I discovered fzf a few years ago and it has greatly improved my command line productivity. In this post, I will explain how it works and introduce my 3 everyday usage cases.

The author of fzf, Junegunn Choi, also created vim-plug, fzf.vim, and other useful vim plugins.

basic concepts

Fzf is a command-line fuzzy finder.

If you know the unix pick command, fzf is simply pick with fuzzy filtering as you type keywords. Please feel free to skip to the usage cases.

For those who don’t know pick, fzf lets you interactively select item(s) from a list of choices.

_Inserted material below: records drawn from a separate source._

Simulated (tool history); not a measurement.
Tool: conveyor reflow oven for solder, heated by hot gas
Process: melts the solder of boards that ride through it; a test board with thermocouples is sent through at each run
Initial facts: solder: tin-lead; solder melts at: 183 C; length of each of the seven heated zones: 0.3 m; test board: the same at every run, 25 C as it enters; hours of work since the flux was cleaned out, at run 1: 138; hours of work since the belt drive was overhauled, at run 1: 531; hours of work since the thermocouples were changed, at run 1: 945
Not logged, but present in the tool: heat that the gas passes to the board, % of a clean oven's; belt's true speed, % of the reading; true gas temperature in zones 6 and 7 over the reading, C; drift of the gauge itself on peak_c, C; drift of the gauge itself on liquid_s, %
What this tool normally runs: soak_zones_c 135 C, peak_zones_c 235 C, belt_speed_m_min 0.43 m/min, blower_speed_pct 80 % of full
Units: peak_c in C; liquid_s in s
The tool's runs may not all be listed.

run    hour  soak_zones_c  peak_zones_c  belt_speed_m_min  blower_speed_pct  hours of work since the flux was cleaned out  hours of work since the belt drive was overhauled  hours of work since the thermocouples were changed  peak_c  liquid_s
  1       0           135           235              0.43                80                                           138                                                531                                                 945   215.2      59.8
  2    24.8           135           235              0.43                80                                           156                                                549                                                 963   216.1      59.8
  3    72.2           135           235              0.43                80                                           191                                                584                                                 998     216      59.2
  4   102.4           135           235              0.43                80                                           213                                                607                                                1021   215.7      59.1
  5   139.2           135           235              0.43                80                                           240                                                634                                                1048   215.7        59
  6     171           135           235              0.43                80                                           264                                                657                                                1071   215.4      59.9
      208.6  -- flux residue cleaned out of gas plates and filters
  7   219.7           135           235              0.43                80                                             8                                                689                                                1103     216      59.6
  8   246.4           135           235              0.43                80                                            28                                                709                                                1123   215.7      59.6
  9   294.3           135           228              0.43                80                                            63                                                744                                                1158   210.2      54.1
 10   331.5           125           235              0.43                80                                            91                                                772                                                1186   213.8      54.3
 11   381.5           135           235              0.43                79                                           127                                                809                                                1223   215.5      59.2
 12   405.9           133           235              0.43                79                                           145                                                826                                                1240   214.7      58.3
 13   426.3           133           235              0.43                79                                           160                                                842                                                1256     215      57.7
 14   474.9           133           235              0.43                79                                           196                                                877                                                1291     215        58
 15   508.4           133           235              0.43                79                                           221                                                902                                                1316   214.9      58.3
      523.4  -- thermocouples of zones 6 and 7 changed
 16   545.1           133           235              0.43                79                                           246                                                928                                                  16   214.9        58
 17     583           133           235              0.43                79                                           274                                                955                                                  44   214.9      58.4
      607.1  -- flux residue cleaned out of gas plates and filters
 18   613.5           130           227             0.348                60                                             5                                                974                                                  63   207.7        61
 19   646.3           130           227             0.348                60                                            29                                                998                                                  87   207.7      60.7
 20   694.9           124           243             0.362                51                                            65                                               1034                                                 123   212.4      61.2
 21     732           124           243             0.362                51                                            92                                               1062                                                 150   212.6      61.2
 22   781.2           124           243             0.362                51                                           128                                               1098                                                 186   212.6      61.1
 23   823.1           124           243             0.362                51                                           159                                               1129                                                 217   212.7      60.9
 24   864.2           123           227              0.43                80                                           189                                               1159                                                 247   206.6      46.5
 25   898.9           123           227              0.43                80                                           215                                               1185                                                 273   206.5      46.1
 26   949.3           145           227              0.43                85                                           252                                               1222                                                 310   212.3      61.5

If you run fzf in shell directly, the default behavior is to show all files in current directory recursively as choices, i.e., find * -type f. See the screenshot of my gita repo. You can use arrow keys to hover over different choices. Typing any words will fuzzily limit the choices, and hitting the Enter key makes the choice.

fzf

The default behavior is controlled by FZF_DEFAULT_COMMAND. For example you can use fd instead of find by adding the following line in the .bashrc

export FZF_DEFAULT_COMMAND='fd --type f'

You can pass choices to fzf too, for example

  • ps -ef | fzf
  • ls *.txt | fzf
  • qstat -u $USER | fzf
  • cat data.csv | fzf

I use a command line note taking program called notes, and I have this line in my .bashrc

alias vn='n ls |fzf | n o'

This vn alias opens a note via fzf selection. Here n is my alias to notes, n ls lists the documents and n o opens the one picked by fzf.

I use z to change directories. It maintains a list of directories to cd into, based on frequency and recentness. With fzf integration, you can see the choices explicitly.

z() {
  [ $# -gt 0 ] && _z "$*" && return
  cd "$(_z -l 2>&1 | fzf --height 40% --nth 2.. --reverse --inline-info +s --tac --query "${*##-* }" | sed 's/^[0-9,.]* *//')"
}

kill jobs

In my work, I use qstat to view submitted jobs to HPC clusters and qdel to delete unwanted jobs. The same idea in this section works for deleting local jobs with ps and kill too. However that integration is shipped with fzf: try kill <tab>.

By default, fzf only makes one choice. To allow multiple choices with tab key, add this line in .bashrc

export FZF_DEFAULT_OPTS='--height 40% --layout=reverse --border --multi'

My alias to kill jobs is

alias qd='qdel `q | tail -n +3| fzf | ff 1`'

Here ff is a custom script to extract a column:

awk "{ print \$$1 }"

which I stole from The Unix Programming Environment.

It is more versatile than hard coding a field in the awk command.

And q is my tailored qstat command

alias q='qstat -u $USER| tee >(tail -n +3 |wc -l)'

The tail -n +3 command gets rid of the header of the qstat output.

edit source files in a git repo

With the help of fzf and fzf.vim, I always stay at the root of git repos to edit files. While one can use vim `fzf`, the following function is more powerful.

fe() {
  IFS=$'\n' files=($(fzf-tmux --query="$1" --multi --select-1 --exit-0))
  [[ -n "$files" ]] && ${EDITOR:-vim} -O "${files[@]}" -p
}

Notice that --multi allows multiple selections by tab key. The -O option for vim opens multiple files in vertical splits (-p may also be a good choice).

When already in vim, you can use the following shortcuts to open files

let mapleader = ","
nmap <leader>f :GFiles!<CR>
nmap <leader>o :Files!<CR>

These two vim colon commands are defined by fzf.vim and there are other useful ones such as :Rg, :BLines, :BCommits, etc.